MR. WALKER: I want to state to the gentleman
that the clearing houses of New York and in other cities, can make the clearing house certificates just what they choose; therefore we need not bother about them. They are not within the law; they are outside of it, and their certificates are entirely within the control of the clearing houses.
" Now the banks have got $175, 000,000 in gold today, and if gold goes to a premium the banks will get the premium on it, and the gentleman from New York knows, and everybody else knows, that that is why they are hoarding the gold. But if we compel them by law to hold the gold as a part of their reserve, we destroy the interest the bad bankers have in putting gold to a premium. Is not that so? [Cries of "Yes, yes," and laughter.]
" You have one silver man here, the gentleman from Montana (Mr. Hartman), offering an amendment to cut out half of the use of silver at the custom house, and you have had another man, an enemy of silver, though he thinks himself its friend, trying to prevent it from being used in denominations above $10. Now, I stand here as a true friend of silver. [Laughter.] The gentleman from New York (Mr. Hendrix) stands here as a banker.
"Mr. Chairman, the bankers, not one of them in the whole country, from Maine to Georgia, from the Atlantic to the Pacific, has offered a single suggestion in a practical bill to relieve the Treasury. They have all been for banks. They meet at Baltimore; they meet at Boston; they pass resolutions adopting proposed amendments to the law to increase their own profits, and they tell us on the floor of this House that it is none of their business what becomes of the 175,000,000 Of gold. They will hold on to it as long as they can, and when it goes to a premium they will get the premium upon it. Now, I want a law to compel them to use that gold to redeem their own notes over their own counter, and thus relieve the United States Treasury, and also
in that way take away any inducement they may have to put gold to a premium."

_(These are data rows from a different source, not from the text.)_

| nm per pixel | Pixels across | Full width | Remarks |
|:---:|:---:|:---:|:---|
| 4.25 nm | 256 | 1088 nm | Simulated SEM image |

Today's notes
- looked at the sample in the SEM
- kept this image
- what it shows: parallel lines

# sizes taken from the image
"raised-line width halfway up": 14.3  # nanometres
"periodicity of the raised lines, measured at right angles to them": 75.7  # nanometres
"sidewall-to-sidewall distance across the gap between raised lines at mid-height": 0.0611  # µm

MR. HENDRIX: Will the gentleman permit an interruption?
MR. WALKER: I will yield for a question.
MR. HENDRIX: If you provide that the note redemption fund at the Treasury Department shall be kept in gold, will not that meet your desire to have the banks redeem their notes in gold?
MR. WALKER: Not at all, or only partially. [Laughter.] How much time have I remaining, Mr. Chairman?
THE CHAIRMAN: The gentleman has one minute.
MR. BRYAN: Mr. Chairman, I ask unanimous consent that the gentleman be allowed to proceed for five minutes longer.
There was no objection.
MR. WALKER: Now, Mr. Chairman, I will ask the gentleman from New York to repeat his question.
MR. HENDRIX: My question is this: Would you not be satisfied with having the note redemption fund which the national banks are obliged to provide, kept in gold at the Treasury, where the banks are required by law to redeem?
MR. WALKER: Do you mean the 5 per cent. redemption fund?
MR. HENDRIX: The 5 per cent. redemption fund.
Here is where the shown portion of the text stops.